How does this code snippet rotating a matrix work?

Question

While looking for a pythonic way to rotate a matrix, I came across this answer. However there is no explanation attached to it. I copied the snippet here:

rotated = zip(*original[::-1])

How does it work?

Answer 1

>>> lis = [[1,2,3], [4,5,6], [7,8,9]]

[::-1] reverses the list :

>>> rev = lis[::-1]
>>> rev
[[7, 8, 9], [4, 5, 6], [1, 2, 3]]

now we use zip on all items of the rev, and append each returned tuple to rotated:

>>> rotated = []
>>> for item in zip(rev[0],rev[1],rev[2]):
...     rotated.append(item)
...     
>>> rotated
[(7, 4, 1), (8, 5, 2), (9, 6, 3)]

zip picks items from the same index from each of the iterable passed to it(it runs only up to the item with minimum length) and returns them as a tuple.

what is *:

* is used for unpacking all the items of rev to zip, so instead of manually typing rev[0], rev[1], rev[2], we can simply do zip(*rev).

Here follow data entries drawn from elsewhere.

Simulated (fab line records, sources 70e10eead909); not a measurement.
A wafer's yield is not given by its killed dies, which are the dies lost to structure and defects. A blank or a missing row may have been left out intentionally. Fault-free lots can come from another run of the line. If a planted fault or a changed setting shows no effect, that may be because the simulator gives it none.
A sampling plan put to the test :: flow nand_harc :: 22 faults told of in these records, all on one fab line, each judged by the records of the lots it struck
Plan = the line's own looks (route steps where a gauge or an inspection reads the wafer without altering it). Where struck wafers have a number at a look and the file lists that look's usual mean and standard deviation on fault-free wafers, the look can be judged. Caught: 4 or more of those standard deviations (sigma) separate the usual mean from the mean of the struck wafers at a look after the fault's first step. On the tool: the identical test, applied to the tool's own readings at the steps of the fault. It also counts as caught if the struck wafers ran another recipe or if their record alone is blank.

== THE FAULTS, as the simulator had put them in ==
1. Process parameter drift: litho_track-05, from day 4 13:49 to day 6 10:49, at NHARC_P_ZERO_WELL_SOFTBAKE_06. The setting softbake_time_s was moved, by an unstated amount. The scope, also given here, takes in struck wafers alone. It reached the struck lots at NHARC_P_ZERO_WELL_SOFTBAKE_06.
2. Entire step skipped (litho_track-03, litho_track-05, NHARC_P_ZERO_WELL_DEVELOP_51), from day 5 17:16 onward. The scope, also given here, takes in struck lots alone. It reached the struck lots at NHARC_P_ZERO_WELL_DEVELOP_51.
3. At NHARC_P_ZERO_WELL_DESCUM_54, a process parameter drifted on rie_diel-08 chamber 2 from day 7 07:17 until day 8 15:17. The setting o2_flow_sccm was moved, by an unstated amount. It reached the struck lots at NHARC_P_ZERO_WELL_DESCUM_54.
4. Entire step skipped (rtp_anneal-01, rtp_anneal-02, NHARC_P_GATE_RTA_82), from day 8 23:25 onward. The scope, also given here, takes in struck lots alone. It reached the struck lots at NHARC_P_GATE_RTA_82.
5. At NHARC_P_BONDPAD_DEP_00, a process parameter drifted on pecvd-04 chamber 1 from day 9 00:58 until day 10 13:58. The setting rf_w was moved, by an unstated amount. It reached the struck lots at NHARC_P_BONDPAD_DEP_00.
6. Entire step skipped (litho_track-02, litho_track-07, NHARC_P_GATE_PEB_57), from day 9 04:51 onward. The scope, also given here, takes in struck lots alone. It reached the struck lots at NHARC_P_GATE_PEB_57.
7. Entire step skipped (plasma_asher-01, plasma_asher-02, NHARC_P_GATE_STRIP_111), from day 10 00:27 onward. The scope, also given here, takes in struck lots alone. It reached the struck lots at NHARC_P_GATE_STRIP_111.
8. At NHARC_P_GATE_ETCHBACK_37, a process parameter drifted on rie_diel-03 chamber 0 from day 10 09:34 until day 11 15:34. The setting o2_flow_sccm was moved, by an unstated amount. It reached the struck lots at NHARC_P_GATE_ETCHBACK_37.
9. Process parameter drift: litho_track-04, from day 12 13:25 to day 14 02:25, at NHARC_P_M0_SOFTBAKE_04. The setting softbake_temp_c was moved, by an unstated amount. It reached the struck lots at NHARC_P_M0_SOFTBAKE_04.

The above zip loop could also be written as:

>>> rev = [[7, 8, 9], [4, 5, 6], [1, 2, 3]]
>>> min_length = min(len(x) for x in rev)  # find the min length among all items
>>> rotated = []

for i in xrange(min_length):        
    items = tuple(x[i] for x in rev)  # collect items on the same index from each
                                      # list inside `rev`  
    rotated.append(items)
...     
>>> rotated
[(7, 4, 1), (8, 5, 2), (9, 6, 3)]

Answer 2

Complementary to the explanations by Ashwini and HennyH, here's a little figure to illustrate the process.

1. First, the [::-1] slice operator reverses the list of list, taking the entire list (thus the first two arguments can be omitted) and using a step of -1.
2. Second, the zip function takes a number of lists and effectively returns a new list with rows and columns reversed. The * says that the list of lists is unpacked into several lists.

As can be seen, these two operations combined will rotate the matrix.

Answer 3

For my explination:

>>> m = [['a','b','c'],[1,2,3]]

Which when pretty-printed would be:

>>> pprint(m)
['a', 'b', 'c']
[1, 2, 3]

Firstly, zip(*m) will create a list of all the columns in m. As demonstrated by:

>>> zip(*m)
[('a', 1), ('b', 2), ('c', 3)]

The way this works is zip takes n sequences and get's the i-th element of each one and adds it to a tuple. So translated to our matrix m where each row is represented by a list contained within m, we essentially pass in each row to zip, which then gets the 1st element from each row puts all of them into a tuple, then gets every 2nd element from each row etc... Ultimately getting every column in m i.e:

>>> zip(['row1column1','row1column2'],['row2column1','row2column2'])
[('row1column1', 'row2column1'), ('row1column2', 'row2column2')]
Notice that each tuple contains all the elements in a specific column

Now that would look like:

>>> pprint(zip(*m))
('a', 1)
('b', 2)
('c', 3)

So effectively, each column in m is now a row. Hoever it isn't in the correct order (try imagine in your head rotating m to get the matrix above, it can't be done). This why it's necessary to 'flip' the original matrix:

>>> pprint(zip(*m[::-1]))
(1, 'a')
(2, 'b')
(3, 'c')

Which results in a matrix which is the equivalent of m rotated - 90 degrees.